I Traded a Decade for Numbers, and I Have No Regrets

I Traded a Decade for Numbers, and I Have No Regrets

This is an excerpt from my memoir, I Was Famous on the Internet — my honest story of 14 years of internet fame and what it really cost, and why I deleted it all to choose real life.

Unplugging, Support, and Redefining Success

I navigated other personal challenges while I was a content creator, and it was difficult. I didn’t have enough real-life support. As soon as my ex-wife and I talked about divorce, I started reaching out to all kinds of friends and family. Because I didn’t have videos to obsess over, I had time yesterday to talk to people in person and on the phone for more than six hours plus attend an AA meeting. Those conversations gave me valuable insights about how to move forward with love and joy, how to handle a divorce with gratitude, and how to do it in a way that is nice. I heard so many people’s experiences. Hearing from someone you know face-to-face, someone whose phone number you have, is so different from watching a video about somebody’s divorce on the internet. With a video, you don’t know the rest of the person, you can’t ask questions. It’s hard to navigate life when you don’t have a strong support network. I’m glad I had a few months to prepare my local support network to help me through this divorce.

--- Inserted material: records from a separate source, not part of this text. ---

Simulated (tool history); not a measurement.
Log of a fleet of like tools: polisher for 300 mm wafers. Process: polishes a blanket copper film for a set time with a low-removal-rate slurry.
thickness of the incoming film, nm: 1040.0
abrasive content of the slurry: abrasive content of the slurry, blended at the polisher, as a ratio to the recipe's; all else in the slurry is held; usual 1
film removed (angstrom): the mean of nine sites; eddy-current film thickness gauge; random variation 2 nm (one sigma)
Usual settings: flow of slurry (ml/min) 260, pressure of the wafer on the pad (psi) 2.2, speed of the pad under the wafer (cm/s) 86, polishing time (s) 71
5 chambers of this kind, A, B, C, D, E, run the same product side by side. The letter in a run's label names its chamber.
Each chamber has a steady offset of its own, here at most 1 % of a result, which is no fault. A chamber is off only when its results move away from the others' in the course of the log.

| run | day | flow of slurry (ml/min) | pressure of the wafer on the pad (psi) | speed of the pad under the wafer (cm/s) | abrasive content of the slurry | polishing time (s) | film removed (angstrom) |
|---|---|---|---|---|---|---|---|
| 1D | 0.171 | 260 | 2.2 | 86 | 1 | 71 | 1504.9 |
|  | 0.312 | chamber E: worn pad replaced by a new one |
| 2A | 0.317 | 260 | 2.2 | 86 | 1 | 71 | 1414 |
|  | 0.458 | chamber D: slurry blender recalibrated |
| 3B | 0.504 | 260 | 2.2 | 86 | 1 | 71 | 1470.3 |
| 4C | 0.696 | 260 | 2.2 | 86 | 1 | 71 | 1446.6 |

I imagine if I hadn’t deleted everything, my ex-wife would have eventually asked for a divorce. She had been trying for years, but as long as she could tell I didn’t want it and wouldn’t cooperate, she only mentioned it in moments of high upset. I always pushed it aside because I felt like I couldn’t handle being a content creator and getting divorced at the same time. I didn’t have the bandwidth. That’s the sneaky thing: the internet saps your bandwidth. Watching all these platforms reduces the bandwidth you have to deal with real life. I imagine if I was still making videos while trying to navigate a divorce, I’d be struggling so much more.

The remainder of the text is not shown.